IMF urges EU to keep pledges on bank debt
DUBLIN ECONOMICS WORKSHOP:THE IMF’S representative in Dublin, Peter Breuer, has said it is important the commitments made by EU leaders regarding bank debt at the June summit are upheld.
Welcoming Ireland’s return to the bond markets earlier this year, Mr Breuer noted most of Ireland’s recent debt issuances occurred after the euro leaders’ summit.
“Much of this market access came shortly after this June 29th announcement by the heads of state, so it’s important then that the commitments that were made then are actually implemented so that market access will in fact manifest itself on a regular and sustainable basis,” he told delegates at the annual Dublin Economics Workshop in Galway.
EU leaders pledged at the June 29th summit to review the Irish bank bailout, but a German-Dutch-Finnish statement two weeks ago cast doubt over the scope of any intervention.
Separately, European Central Bank executive board member, Joerg Asmussen said on Saturday that Ireland and Portugal were not yet eligible for the European Central Bank’s new bond-buying programme, known as Outright Monetary Transactions (OMT). Pointing out that countries can only qualify when they regain full bond market access, Mr Asmussen said recent moves by Portugal were “not sufficient to qualify for the OMT – it is not full market access”.
Though Ireland continues to be funded by the IMF-EU programme, the NTMA began to re-enter the bond market this year, issuing T-Bills in July and more long-term amortising bonds in August.
In a speech on the euro zone economy delivered at the workshop, Mr Breuer said that, despite major policy actions, financial markets in parts of the euro area remained under stress, with unemployment a major issue across most euro zone countries.
He noted an increasing divergence between peripheral and core countries in terms of interest rates, with higher interest rates in place in the so-called peripheral countries at a time when lower rates “are needed most”.
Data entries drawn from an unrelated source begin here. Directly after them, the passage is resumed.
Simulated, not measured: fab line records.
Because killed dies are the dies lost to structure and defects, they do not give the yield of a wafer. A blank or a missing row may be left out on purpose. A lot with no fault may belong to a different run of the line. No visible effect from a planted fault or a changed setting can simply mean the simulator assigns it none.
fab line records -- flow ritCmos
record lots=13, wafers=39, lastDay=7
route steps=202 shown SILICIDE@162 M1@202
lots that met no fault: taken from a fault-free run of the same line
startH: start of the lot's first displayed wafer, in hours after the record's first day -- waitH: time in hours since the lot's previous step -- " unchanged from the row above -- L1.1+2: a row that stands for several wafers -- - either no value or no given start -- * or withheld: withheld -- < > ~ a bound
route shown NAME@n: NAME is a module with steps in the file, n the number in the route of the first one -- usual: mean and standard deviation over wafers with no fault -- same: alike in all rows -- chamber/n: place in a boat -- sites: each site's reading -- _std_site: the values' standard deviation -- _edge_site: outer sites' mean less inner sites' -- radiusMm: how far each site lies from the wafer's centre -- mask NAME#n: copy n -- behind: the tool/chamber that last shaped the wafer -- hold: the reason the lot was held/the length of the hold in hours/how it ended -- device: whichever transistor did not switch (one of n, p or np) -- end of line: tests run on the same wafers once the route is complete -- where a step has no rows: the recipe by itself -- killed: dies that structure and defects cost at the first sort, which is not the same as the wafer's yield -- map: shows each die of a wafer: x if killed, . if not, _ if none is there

He said that a European banking union, which would involve common deposit insurance, a common bank resolution system and common supervision, was “the first priority” for Europe, noting that stress in the banking system was a bigger issue in Europe than in the US, because financial intermediation in Europe was more dependent on banks, and there was a much stronger relationship between GDP growth and private sector credit growth in Europe.
Pointing out that the absence of a bank resolution process and an insistence on paying unsecured bank creditors had exacerbated the financial crisis, economist Colm McCarthy said the implementation of a bank resolution process was essential. Using data from the IMF, Mr McCarthy said the fiscal cost of a banking crisis for countries could sometimes be 50 per cent of GDP.
“The quickest way to go bust in a currency union is to embrace unknown bank – in other words foreign currency – liabilities,” he said, noting the Irish bailout could be one of the most costly ever.
Earlier, Prof Joe Durkan of the ESRI criticised what he described as a lack of leadership at the heart of the euro zone. In a paper that compared the approach adopted by the ECB to the financial crisis to that pursued in the US and the UK, he said Europe appeared to be floundering.
“There is no dominant economist at the helm,” he said, pointing out that the ECB’s decisions on issues such as interest rates suggested a sense of “confusion about what they should be doing”.
Ciarán O’Hagan of Société Générale said that while there had been calls for aggressive bond-buying by the ECB, any programme of official bond-buying would necessarily result in smaller holdings of Government bonds by bona fide investors.
As long as prices were held well above what were seen as market clearing, investors would sell, he said. “Shouldn’t crisis resolution mean a re-engagement with buyers of bonds . . . rather than getting them to sell?” he asked.
As regards the forthcoming OMT, he said the ECB should quantify how much it was going to purchase and over what time-frame.